EDISON – With Halloween fast-approaching, Senator Barbara Buono urged consideration in the State Senate of a bill to protect consumers from the health risks associated with using non-prescription contact lenses, and warned parents of the dangers associated with using these contacts as a costume accessory.
“Plano lenses, which are increasingly popular with teenagers during Halloween, are non-prescription contacts used solely to change the color or appearance of one’s eyes,” said Senator Buono, D-Middlesex. “However, considering the only requisite to purchase these lenses is a valid credit card number, many teenagers and other consumers have suffered vision impairment, blindness, corneal ulcers, conjunctivitis, and allergic reactions, caused by this unregulated novelty.
“Under the legislation, contact lenses could not be sold in New Jersey without proper licensure from a State regulatory board,” said Senator Buono. “This will crack down on unscrupulous vendors selling unsafe products, as well as ensure that contacts are fitted properly by accredited healthcare professionals, to cut down on the potential for serious eye injury.”
The legislation, sponsored by Senator Buono in the State Senate, and Assemblymen Patrick J. Diegnan and Peter Barnes in the General Assembly, would effectively prohibit the dispensing of contact lenses without proper licensure in the State of New Jersey. While licensure is presently required to dispense contact lenses, under current law, a proper enforcement structure does not exist. The legislators’ measure would assign criminal penalties, , imposing up to 18 months in prison and a $10,000 fine for violation of the bill. Finally, the bill clarifies that plano/non-corrective contact lenses cannot be distributed without a license.

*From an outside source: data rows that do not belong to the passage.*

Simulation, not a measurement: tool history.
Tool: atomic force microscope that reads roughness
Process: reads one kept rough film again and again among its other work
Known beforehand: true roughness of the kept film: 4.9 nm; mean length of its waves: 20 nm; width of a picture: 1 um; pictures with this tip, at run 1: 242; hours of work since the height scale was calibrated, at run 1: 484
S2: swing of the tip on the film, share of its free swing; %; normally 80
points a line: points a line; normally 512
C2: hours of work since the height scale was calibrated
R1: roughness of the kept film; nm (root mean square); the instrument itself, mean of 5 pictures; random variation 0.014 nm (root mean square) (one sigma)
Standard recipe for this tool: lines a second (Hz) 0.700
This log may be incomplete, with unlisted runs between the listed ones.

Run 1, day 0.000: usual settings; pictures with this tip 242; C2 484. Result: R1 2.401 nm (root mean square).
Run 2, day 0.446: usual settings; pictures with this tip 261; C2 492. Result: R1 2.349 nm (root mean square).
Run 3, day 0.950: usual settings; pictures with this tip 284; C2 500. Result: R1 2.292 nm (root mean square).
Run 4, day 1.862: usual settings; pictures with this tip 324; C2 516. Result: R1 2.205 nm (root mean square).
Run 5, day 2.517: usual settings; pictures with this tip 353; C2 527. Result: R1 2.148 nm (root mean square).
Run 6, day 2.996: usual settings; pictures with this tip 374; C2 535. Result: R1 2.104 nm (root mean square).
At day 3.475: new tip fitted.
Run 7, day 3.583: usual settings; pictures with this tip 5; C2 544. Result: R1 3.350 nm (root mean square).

“When Assemblymen Diegnan and Barnes brought this before the full Assembly, they received unanimous support, because, regardless of partisan affiliation, this bill makes safety of our kids a priority,” said Senator Buono. “When the Senate reconvenes after the election, I will push this as a priority, but in the meantime, parents should know the dangers of plano lenses and just say no to a costume accessory which could leave their kids permanently disabled.”
Recently, the Food and Drug Administration (FDA) released consumer protection warnings regarding plano lenses. They recommended that plano lenses be available only by prescription, or that consumers be fitted for non-prescription lenses by a trained healthcare professional. However, the FDA still regulates plano lenses as a cosmetic, and as such, is subject to much less scrutiny than other products.
The identical Assembly bill, A-3945, was unanimously approved by the Assembly in June. Senator Buono’s bill, S-2681, is pending consideration by the Senate Commerce Committee.